BY MIKE VOGEL/FLORIDA TREND MAGAZINE
Pulling up to the city-owned electric plant on the Indian River waterfront, an unsentimental Craig Fletcher reminisces about the power plant called “Big Blue.” “I was just out of high school when they put this No. 1 tower up there,” says Fletcher, a 1960 graduate of Vero Beach High.
Nowadays, Fletcher is the city’s mayor, a mayor on a mission: Sell the city-owned electric utility to NextEra Energy’s Florida Power & Light and see Big Blue leveled. “All anyone ever says is, ‘You’ll never make it — you’ll never make it happen. You’ll never get there,’ ” Fletcher says.
They have reason for skepticism. Selling a city-owned electric utility is all but unprecedented in Florida. And it may stay that way; Vero’s proposed sale to FPL is far from a done deal.
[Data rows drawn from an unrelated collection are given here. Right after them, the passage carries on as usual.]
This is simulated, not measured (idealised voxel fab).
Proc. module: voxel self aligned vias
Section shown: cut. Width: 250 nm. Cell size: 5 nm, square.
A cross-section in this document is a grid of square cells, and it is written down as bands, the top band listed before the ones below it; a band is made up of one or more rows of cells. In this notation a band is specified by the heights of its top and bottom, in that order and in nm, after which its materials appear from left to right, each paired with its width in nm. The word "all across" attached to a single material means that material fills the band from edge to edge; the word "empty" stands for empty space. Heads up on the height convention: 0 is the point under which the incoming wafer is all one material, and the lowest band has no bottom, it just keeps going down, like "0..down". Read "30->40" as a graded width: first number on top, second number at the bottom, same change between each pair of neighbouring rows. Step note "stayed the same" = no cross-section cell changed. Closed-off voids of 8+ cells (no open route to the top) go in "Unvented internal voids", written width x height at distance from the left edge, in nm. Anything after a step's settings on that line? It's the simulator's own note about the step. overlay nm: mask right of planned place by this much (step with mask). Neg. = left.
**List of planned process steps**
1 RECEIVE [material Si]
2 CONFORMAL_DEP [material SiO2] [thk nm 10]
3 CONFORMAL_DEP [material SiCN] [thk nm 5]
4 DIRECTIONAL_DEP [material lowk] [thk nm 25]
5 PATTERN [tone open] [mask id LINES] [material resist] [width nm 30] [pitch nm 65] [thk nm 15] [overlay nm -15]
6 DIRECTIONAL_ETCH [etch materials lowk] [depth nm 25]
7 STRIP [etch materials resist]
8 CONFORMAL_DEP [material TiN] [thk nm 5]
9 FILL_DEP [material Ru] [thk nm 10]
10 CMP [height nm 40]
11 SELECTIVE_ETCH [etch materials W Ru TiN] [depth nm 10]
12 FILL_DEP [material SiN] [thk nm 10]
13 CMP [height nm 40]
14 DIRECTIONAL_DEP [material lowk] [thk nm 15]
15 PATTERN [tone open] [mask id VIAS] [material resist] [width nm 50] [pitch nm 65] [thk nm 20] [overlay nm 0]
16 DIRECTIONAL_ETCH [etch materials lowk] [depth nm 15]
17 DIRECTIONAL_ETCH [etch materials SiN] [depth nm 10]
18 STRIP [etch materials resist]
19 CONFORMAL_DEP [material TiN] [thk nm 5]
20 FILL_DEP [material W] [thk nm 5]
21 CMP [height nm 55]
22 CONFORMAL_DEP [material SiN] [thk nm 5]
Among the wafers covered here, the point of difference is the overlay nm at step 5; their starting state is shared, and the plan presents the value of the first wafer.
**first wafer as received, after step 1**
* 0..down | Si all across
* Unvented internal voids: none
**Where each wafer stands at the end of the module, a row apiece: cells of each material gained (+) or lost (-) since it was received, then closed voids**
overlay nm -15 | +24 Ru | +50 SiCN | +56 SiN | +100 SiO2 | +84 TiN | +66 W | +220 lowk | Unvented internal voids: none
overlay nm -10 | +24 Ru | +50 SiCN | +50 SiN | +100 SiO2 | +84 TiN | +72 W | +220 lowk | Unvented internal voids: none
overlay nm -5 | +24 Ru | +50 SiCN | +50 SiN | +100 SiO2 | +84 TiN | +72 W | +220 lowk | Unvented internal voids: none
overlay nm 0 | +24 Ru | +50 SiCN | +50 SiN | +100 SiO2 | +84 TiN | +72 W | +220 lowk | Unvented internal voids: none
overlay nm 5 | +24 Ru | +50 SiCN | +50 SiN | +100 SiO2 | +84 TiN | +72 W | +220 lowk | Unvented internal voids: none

Read More: www.floridatrend.com/article/15334/a-surge-in-interest-for-floridas-municipal-utilities

Fla. Trend fails to mention that Fletcher is not an elected mayor, making it sound like he speaks for the voters. He doesn’t. This is the kind of attention Fletcher loves, pretending to be so important and knowledgable, and the magazine does no fact-checking to contradict his statements. I would have hoped for a more balanced report but I guess FPL does a lot of advertising these days in media. $$$ once again talks.